What about skipping the text file and using ODBC or OLEDB to import directly from the source table? That would mean altering your FROM clause to use the source table name and an appropriate connect string as the IN '' part of the FROM clause.

EDIT: Actually I see you say the original format is xBase, so it should be possible to use the xBase ISAM that is part of Jet instead of needing ODBC or OLEDB. That would look something like this:

INSERT INTO table (...) 
SELECT * 
FROM tablename IN 'c:\somedir\'[dBase 5.0;HDR=NO;IMEX=2;];

You might have to tweak that -- I just grabbed the connect string for a linked table pointing at a DBF file, so the parameters might be slightly different.

David-W-Fenton
This might just be possible, but it would require some rather ugly redesign of the module (which currently does not know about the source table but only has an interface for getting the data). I'll check on that again tomorrow.
dummzeuch
I don't know enough about your code to know why it would be a problem -- since you were executing an INSERT on a text file, it seems you'd just skip creating the text file and replace it with a direct INSERT from the table, with SQL written on the fly if you don't know the tablename until runtime.
David-W-Fenton
A: 

how much do the 800,000 records change from one creation to the next? Would it be possible to pre populate the records and then just update the ones that have changed in the external database when creating the new database?
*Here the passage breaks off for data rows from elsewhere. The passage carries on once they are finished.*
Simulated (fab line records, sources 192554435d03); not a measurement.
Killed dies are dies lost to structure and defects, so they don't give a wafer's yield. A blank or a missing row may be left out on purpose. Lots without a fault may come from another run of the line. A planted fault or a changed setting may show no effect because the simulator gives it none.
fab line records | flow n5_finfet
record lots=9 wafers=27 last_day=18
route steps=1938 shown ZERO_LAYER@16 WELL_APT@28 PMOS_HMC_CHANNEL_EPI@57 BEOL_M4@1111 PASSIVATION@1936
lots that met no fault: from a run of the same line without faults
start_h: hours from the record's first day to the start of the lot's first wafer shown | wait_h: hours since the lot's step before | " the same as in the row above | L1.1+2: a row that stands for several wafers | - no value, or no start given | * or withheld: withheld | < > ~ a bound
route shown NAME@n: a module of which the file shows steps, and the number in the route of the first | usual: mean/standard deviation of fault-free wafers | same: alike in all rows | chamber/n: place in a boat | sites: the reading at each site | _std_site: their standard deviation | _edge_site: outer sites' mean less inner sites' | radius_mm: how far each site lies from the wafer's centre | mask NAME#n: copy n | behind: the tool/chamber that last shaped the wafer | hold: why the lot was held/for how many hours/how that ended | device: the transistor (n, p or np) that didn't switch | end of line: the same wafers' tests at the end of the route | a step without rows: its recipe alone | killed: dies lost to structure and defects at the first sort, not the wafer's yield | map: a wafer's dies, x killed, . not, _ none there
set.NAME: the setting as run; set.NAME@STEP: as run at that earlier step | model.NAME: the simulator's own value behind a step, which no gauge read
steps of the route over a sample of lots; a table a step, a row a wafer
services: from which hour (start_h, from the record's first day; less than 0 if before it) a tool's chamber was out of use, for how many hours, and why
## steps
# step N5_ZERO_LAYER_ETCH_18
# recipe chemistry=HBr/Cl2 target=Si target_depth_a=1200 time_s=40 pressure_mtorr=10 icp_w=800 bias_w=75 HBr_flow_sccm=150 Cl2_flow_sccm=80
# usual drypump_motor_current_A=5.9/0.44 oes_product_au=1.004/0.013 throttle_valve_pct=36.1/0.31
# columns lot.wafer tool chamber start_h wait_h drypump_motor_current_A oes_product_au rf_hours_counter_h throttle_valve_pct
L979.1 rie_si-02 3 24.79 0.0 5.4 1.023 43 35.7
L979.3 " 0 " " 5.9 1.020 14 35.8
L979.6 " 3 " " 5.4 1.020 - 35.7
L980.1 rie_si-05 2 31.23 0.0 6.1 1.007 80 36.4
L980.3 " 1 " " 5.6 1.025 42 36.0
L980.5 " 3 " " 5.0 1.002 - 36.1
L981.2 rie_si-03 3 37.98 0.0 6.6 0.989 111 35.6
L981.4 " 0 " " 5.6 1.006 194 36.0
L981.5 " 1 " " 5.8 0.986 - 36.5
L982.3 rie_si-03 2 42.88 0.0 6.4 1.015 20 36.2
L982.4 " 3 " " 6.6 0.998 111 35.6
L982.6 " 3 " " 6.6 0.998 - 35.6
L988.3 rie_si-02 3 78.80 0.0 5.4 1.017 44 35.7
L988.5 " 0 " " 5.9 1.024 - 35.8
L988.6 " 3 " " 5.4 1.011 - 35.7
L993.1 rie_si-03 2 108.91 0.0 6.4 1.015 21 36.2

This may allow you to create the new database file quicker.

Toby Allen
All those records may change, because it is possible (even likely) that the user switched to a different master database.
dummzeuch
+3  A: 

I would replace MS Access with another database, and for your situation I see Sqlite is the best choice, it doesn't require any installation into client machine, and it's very fast database and one of the best embedded database solution.

You can use it in Delphi in two ways:

  1. You can download the Database engine Dll from Sqlite website and use Free Delphi component to access it like Delphi SQLite components or SQLite4Delphi

  2. Use DISQLite3 which have the engine built in, and you don't have to distribute the dll with your application, they have a free version ;-)

if you still need to use MS Access, try to use TAdoCommand with SQL Insert statment directly instead of using TADOTable, that should be faster than using TADOTable.Append;

Mohammed Nasman
Unfortunately replacing Access at this time in the project is not an option
dummzeuch
Beside, are you *sure* that it would make importing the records faster?
Renaud Bompuis
A: 

How fast is your disk turning? If it's 7200RPM, then 800,000 rows in 3 minutes is still 37 rows per disk revolution. I don't think you're going to do much better than that.

Meanwhile, if the goal is to streamline the process, how about a table link?

You say you can't access the source database via ADO. Can you set up a table link in MS Access to a table or view in the source database? Then a simple append query from the table link would copy the data over from the source database to the target database for you. I'm not sure, but I think this would be pretty fast.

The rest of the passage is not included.